Today, Natixis is growing outside the home market. But as a retail bank, BPCE is essentially limiting itself to France and a few small African markets. That could change after 2017, says BPCE’s CEO François Pérol, when the group finalizes its next five-year strategy.
|
François Pérol, BPCE |
He says there could be opportunities for BPCE to expand elsewhere in the eurozone, perhaps through acquisitions or in digital banking, as the single regulator gradually removes barriers to banking across borders. “My view is that there will be consolidation [within the eurozone] because there are too many banks,” Pérol says. The new banking regulator’s name for its database – Darwin – is “a kind of sign”, he jokes. But BPCE will only be a survivor during the banking union’s evolution if it is competitive, something Pérol thinks requires immediate action.

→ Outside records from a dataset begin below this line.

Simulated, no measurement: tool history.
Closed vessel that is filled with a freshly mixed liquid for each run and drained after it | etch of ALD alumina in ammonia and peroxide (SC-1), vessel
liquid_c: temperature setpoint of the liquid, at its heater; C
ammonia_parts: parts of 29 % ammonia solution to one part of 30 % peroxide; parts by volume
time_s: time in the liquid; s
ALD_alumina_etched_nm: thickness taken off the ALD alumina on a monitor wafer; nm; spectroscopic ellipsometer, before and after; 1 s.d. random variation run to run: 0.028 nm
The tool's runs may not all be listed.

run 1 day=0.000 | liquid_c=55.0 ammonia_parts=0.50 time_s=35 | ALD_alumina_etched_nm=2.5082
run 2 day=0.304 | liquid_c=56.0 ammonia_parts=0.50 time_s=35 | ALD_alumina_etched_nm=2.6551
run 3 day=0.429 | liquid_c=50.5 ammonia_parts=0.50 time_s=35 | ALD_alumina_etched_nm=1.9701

The legal case over his appointment from the government in 2009 has “nothing to do” with his running of the company, says Pérol. But he admits it was a good time, after judges had just cleared him of the charges last November, to secure another four-year mandate before his old mandate expired.
“It was necessary for the management to get sufficient visibility and full support from the governance,” says Pérol. “[Getting the mandate] was opportunistic, but it was also and mainly the result of an analysis of what the situation of the group is and what our challenges are. Our challenges ahead are very deep. There will be a very deep transformation in the banking and insurance industry.”
Since 2009, Pérol says BPCE has closed 400 of its 8,000 branches. He says there have been mergers between some of the subsidiary cooperatives in the Banque Populaire network. Caisse d’Epargne merged its IT system with the group’s mortgage specialist, Crédit Foncier, and also integrated the group’s bank covering the French territory overseas.
“We have implemented a lot of synergies since 2009,” Pérol says.
Tougher than expected
Yet Pérol recognizes it has been tougher than expected to reach the group’s 2017 cost-to-income target of 65% because of costs associated with the EU’s Single Resolution Fund and the need to tap costlier longer-term funding to meet other new regulations. The 2015 ratio was 67.7%. He says the bank may amend the target, although it could also launch a new push on costs.
He hesitates to propose branch closures: “It would be a very big mistake to disarm the network branches before you have the evidence that your digital distribution networks are, first, acquiring customers and, second, being profitable.”
But he says more of the group’s IT systems could be merged and more of the regional banks within Banque Populaire or Caisse d’Epargne could merge too. “There is a lot of potential for new mutualizations, new synergies within the group,” he says.
It must be done gradually, Pérol says, as BPCE’s network banks are in France, where the labour law makes rapid layoffs difficult. But in the absence of a listing and, so, with no pressure to get rid of excess capital to boost return on equity, he says the cost-to-income ratio, more than revenues, is the group’s most important target.
“We want to be as efficient as our competitors in our market,” he concludes.